RIP: Lt. Gen Pecos Kutesa

His book titled Uganda’s Revolution 1979-1986 How I saw It reveals a lot about his character, mindset and philosophy.

Joining the bush

Firstly, much as he holds number RO 026, he only joined the NRM in April 1981 but had been a soldier since 1976. His enlisting in the army was even a personal matter after feeling the wrath of Idi Amin soldiers in 1979.

“I wanted to punish them for they had mistreated me. Initially, I went to join to learn how to use a gun. So, I also wanted to go learn how to shoot and that’s how I left to join soldiering,” he says.

Kutesa would later join the UNLA force after Amin’s ouster in 1979 but still, he felt there was no sense of belonging in the new army.

“The deployment itself shows you what was going on. When we returned from Munduli [where the cadet training took place], those who felt were not affiliated to the Kikosi Maalum were put in far-flung places so that Kampala remains occupied by their ilk so that the 1980 election goes as they wanted,” he points out.

UNLA was a combination of the two groups that fought Amin, Kikosi Maalum and Fronasa. Kikosi Maalum was the bigger group composed of the people who were in the Uganda army, who fled when Amin overthrew Obote.

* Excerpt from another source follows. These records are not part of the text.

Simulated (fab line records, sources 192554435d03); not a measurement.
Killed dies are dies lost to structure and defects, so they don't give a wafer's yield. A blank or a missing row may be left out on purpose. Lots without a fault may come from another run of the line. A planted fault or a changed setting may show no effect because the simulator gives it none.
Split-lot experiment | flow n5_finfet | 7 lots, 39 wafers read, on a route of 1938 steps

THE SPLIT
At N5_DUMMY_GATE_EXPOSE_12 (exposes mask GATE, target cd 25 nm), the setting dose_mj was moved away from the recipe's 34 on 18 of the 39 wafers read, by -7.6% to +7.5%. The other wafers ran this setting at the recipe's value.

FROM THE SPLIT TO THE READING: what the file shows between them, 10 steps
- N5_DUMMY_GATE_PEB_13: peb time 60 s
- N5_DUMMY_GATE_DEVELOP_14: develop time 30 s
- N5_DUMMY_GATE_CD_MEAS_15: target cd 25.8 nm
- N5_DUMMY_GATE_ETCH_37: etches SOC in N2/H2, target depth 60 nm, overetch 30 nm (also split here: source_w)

“When I was in Nakasongola, Moses Ali with his group, the national army and their affiliates the Rescue Front or something like that, attacked our people in Bibia, in Yumbe West Nile and killed many of young boys who had just returned from training,” he says.

After the incident, Kutesa was given the precarious mission of laying an ambush on Nakasongola road to arrest all those who were deserting the army.

He says he was given a platoon of Tanzania soldiers. “I was one Ugandan, the rest were Tanzanians and they were telling me to arrest Ugandans. I was in an impasse, because who was I going to aim my training at? It was really precarious. Then a message was sent from the chief of staff that I be arrested.”

That was the cue for him to leave UNLA.

“In Kampala, I started doing some clandestine work with Brig Matayo Kyaligonza. We did some reckless missions here and there. We were doing things which I am sure I cannot do because then I had no responsibility. For example, we blew up one of those fuel tanks in Industrial area.”

After joining with other NRA soldiers, he became one of the top commanders during the five-year war that ended with President Museveni’s ascension to the presidency. 

Post-1986

After NRM took power, Kutesa was deployed in Gulu as 4th division commander and straightaway went into battle against a succession of insurgencies from the Uganda People’s Democratic Army (UPDA) to the Holy Spirit Mobile Forces and its successor, the Lord’s Resistance Army (LRA).

On the political front, he brought together old foes Otema Allimadi, the prime minister in the second Obote regime, and Andrew Adimola, DP’s secretary general. Also, as part of his public confidence-building strategy, he had his wedding in Gulu and invited the leadership in the region. 

In 1988 when the NRA leadership introduced formal ranks of general, brigadier, colonel, major, captain into the army, Kutesa says he was not so keen on the ‘high-sounding ranks.’

In my view, adopting the new ranks was tantamount to reducing our victorious army to the contemptible levels of Field Marshal Amin, General Tito Okello, Maj. Gen. Oyite-Ojok, Brig Bazilio Okello, etc whom we had outshined on the battlefield,” he reasons.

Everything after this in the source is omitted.